Ex-Aide to Sen. Clinton Denies Ordering That Costs of Fundraiser Be Concealed
Taking the witness stand in his own defense, Democratic fundraiser David Rosen categorically denied Tuesday that he ordered associates to conceal the cost of a star-studded gala held to raise money for Sen. Hillary Rodham Clinton’s 2000 election campaign.
“I’m 100% innocent of these charges,” the political consultant told jurors as his 3-week-old trial in Los Angeles federal court neared an end.
Rosen, 38, who served as national finance director for Clinton’s New York Senate campaign, had been charged with three counts of causing the campaign to file false reports with the Federal Election Commission.
But before Tuesday’s proceedings began, U.S. District Judge A. Howard Matz threw out one those charges, saying the Justice Department failed to show that Rosen was involved in the preparation of that report.
The FEC reports dealt with an extravaganza attended by President Bill Clinton, his wife Hillary Clinton and an A-list of Hollywood stars on a sprawling Mandeville Canyon estate just before the 2000 Democratic National Convention in L.A.
The event, which netted $1 million in contributions, featured a $1,000-per-person cocktail party, a $25,000-a-couple dinner and a pop music concert. Final expenses were reported as $401,000. But according to Justice Department lawyers, Rosen was responsible for concealing more than $700,000 in actual costs.

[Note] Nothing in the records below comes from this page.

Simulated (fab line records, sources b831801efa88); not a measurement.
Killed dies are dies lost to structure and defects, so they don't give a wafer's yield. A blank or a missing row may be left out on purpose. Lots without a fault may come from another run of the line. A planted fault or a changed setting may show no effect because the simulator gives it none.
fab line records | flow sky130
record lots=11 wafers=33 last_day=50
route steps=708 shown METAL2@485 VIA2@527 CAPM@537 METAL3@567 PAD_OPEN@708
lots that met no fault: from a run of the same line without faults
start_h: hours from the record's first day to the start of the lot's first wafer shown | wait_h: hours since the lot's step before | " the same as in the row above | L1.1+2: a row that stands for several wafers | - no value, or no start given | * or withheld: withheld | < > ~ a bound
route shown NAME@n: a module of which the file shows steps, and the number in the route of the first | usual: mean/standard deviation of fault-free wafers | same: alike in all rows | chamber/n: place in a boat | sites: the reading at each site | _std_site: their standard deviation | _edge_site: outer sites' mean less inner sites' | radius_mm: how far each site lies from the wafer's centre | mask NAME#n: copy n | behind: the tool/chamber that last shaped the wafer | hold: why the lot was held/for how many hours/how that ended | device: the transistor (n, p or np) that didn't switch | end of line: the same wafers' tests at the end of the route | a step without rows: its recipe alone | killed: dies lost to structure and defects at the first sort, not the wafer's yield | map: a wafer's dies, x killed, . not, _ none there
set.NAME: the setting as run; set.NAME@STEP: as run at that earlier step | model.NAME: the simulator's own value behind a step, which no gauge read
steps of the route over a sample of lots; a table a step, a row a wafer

His motive, they said, was to keep the Clinton campaign from having to transfer matching funds from its “hard” money account, which was earmarked for direct advocacy on behalf of the candidate. Hillary Clinton was unaware of any wrongdoing, according to the prosecution.
Rosen blamed the under-reporting of expenses on the gala’s chief sponsor, businessman Peter Paul, a three-time convicted felon who volunteered to underwrite the event, and on Paul’s protege, Aaron Tonken, now serving a five-year prison sentence for defrauding charities.
Rosen contended that Paul and Tonken concealed the true costs from him. At the time of the fundraiser, Paul was running Stan Lee Media, a publicly traded Internet venture, in collaboration with “Spider-Man” creator Stan Lee. Paul was subsequently convicted of cheating investors out of millions of dollars. The company went out of business.
Neither Paul nor Tonken was subpoenaed to testify in the case, though their roles in bankrolling and planning the Clinton fundraiser were the subject of considerable testimony.
Several prosecution witnesses said they heard Paul and Tonken complain loudly and often that the costs were spiraling out of control, but Rosen testified Tuesday that neither man had complained to him. Rosen also disputed the testimony of two fellow Democratic fundraisers who said Rosen had expressed concern about the event’s costs.
James Levin, a Chicago businessman and fundraiser, was described as President Clinton’s “eyes and ears” at the event. He recently agreed to plead guilty to federal bribery, conspiracy and fraud charges.
Levin said he and Rosen had a conversation on the eve of the fundraiser in which both men expressed dismay over the mounting costs. “The cost of this event will never be the cost of this event,” Levin quoted Rosen as saying. On Tuesday, Rosen denied making that remark.
Also testifying against Rosen was Raymond Reggie, a member of a politically prominent Louisiana family whose sister is married to U.S. Sen. Edward M. Kennedy (D-Mass). Reggie recently pleaded guilty to federal bank fraud and check-kiting charges. Like Levin, Reggie said he was cooperating with prosecutors in hopes of getting a lighter sentence.
Reggie recalled a heated exchange between Rosen and Kelly Craighead, one of Hillary Clinton’s top aides, about the gala’s escalating budget.
“I’m the fundraiser and I have it under control,” Reggie quoted Rosen as telling her. But a few days later, Reggie said, Rosen confided that he was being “crushed” by last-minute cost overruns. On the witness stand Tuesday, Rosen said the conversations never occurred.
Rosen also disputed the testimony of Bretta Nock, an event planner who was hired by Tonken to oversee planning and budgeting for the gala.
Nock testified that Rosen directed her to shave costs from a final accounting that was to be submitted to the Hillary Clinton campaign after the L.A. fundraiser. Rosen denied that and insisted he had little to do with the preparation of budgets or financial forms. Rosen said Nock dealt directly with the campaign’s compliance officer.
Testimony is expected to conclude today.